Some influencers, like Clavicular, have taken this concept and turned it into a philosophy—one where attraction becomes something that can be engineered, measured, and perfected with enough effort and discipline.
And on the surface, it makes sense. Because in today’s dating world—especially on apps—your appearance does matter. First impressions are visual, and in a swipe-based culture, they often determine whether a conversation even begins.
But here’s the uncomfortable truth no one is telling you:
Looksmaxxing won’t get you married. And in many cases, it’s quietly ruining your chances.
Why Looksmaxxing Is So Appealing (Especially to Men)
To understand why this trend is gaining traction, you have to understand the experience of many men today—particularly South Asian men navigating dating in the U.S.
For years, you were told that success in life—and by extension, in relationships—would come from doing the “right” things. Focus on your education. Build a stable, respectable career. Be responsible. Be dependable. Be a good person.
But when it comes to dating, many men are finding that those qualities, while important, don’t automatically translate into attraction or romantic success. That disconnect creates confusion—and often frustration.
So when looksmaxxing enters the conversation, it offers something incredibly appealing: clarity.
It simplifies the problem into something tangible. If you’re not getting chosen, it must be because you don’t look good enough. And if that’s the case, then the solution is straightforward—improve your appearance, and your results will improve.

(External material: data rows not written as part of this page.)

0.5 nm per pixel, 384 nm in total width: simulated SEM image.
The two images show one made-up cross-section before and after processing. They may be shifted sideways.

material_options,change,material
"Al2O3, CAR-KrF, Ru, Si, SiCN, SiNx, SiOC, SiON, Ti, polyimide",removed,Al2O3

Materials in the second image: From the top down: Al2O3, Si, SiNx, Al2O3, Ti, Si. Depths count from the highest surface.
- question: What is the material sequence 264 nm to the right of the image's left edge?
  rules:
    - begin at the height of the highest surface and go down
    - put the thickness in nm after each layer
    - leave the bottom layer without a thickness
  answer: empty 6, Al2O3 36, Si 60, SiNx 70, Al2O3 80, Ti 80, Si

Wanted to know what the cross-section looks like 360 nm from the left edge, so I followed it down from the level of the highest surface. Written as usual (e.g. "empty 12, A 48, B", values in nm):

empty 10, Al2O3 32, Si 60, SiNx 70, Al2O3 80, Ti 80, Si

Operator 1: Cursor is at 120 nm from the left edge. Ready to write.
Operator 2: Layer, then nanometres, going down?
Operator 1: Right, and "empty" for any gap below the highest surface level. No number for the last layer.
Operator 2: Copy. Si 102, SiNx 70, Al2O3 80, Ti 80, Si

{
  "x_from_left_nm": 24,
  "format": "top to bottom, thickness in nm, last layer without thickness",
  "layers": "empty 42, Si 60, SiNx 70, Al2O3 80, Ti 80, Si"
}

That sense of control is powerful. It gives you a plan. It gives you direction. It feels actionable in a way that emotional or social development often does not.
And to be clear—there is nothing wrong with wanting to improve how you look. Taking care of your health, grooming, and presentation is not only beneficial—it’s necessary.
But looksmaxxing doesn’t stop at healthy self-improvement. It pushes you toward a mindset where your value becomes tied almost entirely to your appearance, and where dating begins to feel less like connection and more like competition.
The Dangerous Shift: From Self-Improvement to Obsession
There is a meaningful difference between taking pride in your appearance and becoming consumed by it.
Healthy self-improvement is grounded in respect for yourself. It enhances your confidence and supports your overall well-being. But obsession, on the other hand, comes from a place of insecurity—and it often leads to a constant feeling of not being “enough.”
Looksmaxxing blurs this line in subtle but significant ways. It encourages the belief that if you can just fix the right features—your skin, your body, your facial structure—everything else in your dating life will fall into place. It turns attraction into a puzzle that can be solved with the right combination of physical traits.
Over time, this can lead to a cycle where no amount of improvement feels sufficient. There is always another level to reach, another flaw to fix, another comparison to win. Instead of building confidence, it can actually deepen insecurity.
And more importantly, it shifts your focus away from the parts of attraction that truly sustain relationships—communication, emotional connection, and compatibility.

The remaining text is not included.